A state of emergency has been declared in the mixed Jewish-Arab city of Lod, where an Arab resident was shot dead and a synagogue has been torched.

Israeli President Reuven Rivlin, in unusually strong language, denounced what he described as a “pogrom” in which “an incited and blood-thirsty Arab mob” had attacked sacred Jewish spaces.

Prime Minister Benjamin Netanyahu said that “what has been happening these last few days in Israeli towns is unacceptable.

“Nothing justifies the lynching of Arabs by Jews, and nothing justifies the lynching of Jews by Arabs,” he said, adding that Israel was fighting a battle “on two fronts”.

Stalled diplomacy

The UN Security Council has held two closed-door videoconferences since Monday, with close Israeli ally Washington opposing adoption of a joint declaration, arguing it would not “help de-escalate” the situation.

Netanyahu spoke later Wednesday with Biden, who said that “Israel has a right to defend itself”.

US Secretary of State Antony Blinken said he had spoken with Palestinian president Mahmud Abbas, urging an end to the rocket attacks by Islamist groups, and that a US envoy would travel to the Middle East to seek to calm tensions.

But the Israeli government has warned that “this is only the beginning”, and military spokesman Jonathan Conricus said strikes on Gaza would continue as Israel prepares for “multiple scenarios”.

“We have ground units that are prepared and are in various stages of preparing ground operations,” he told reporters Thursday.

Hamas leader Ismail Haniyeh has also threatened to step up attacks, warning that “if Israel wants to escalate, we are ready for it”.

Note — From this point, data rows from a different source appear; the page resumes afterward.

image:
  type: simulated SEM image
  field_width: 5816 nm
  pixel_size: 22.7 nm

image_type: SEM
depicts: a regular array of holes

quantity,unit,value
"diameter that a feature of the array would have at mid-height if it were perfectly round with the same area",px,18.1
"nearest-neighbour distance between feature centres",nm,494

Violence also again rocked the occupied West Bank, where a Palestinian man was killed during a confrontation with Israeli soldiers near Nablus, the Palestinian health ministry said Thursday.

The crisis flared last Friday when weeks of tensions boiled over and Israeli riot police clashed with crowds of Palestinians at Jerusalem’s Al-Aqsa mosque compound.

Nightly disturbances have since gripped Israeli-annexed east Jerusalem, leaving more than 900 Palestinians injured, according to the Palestinian Red Crescent.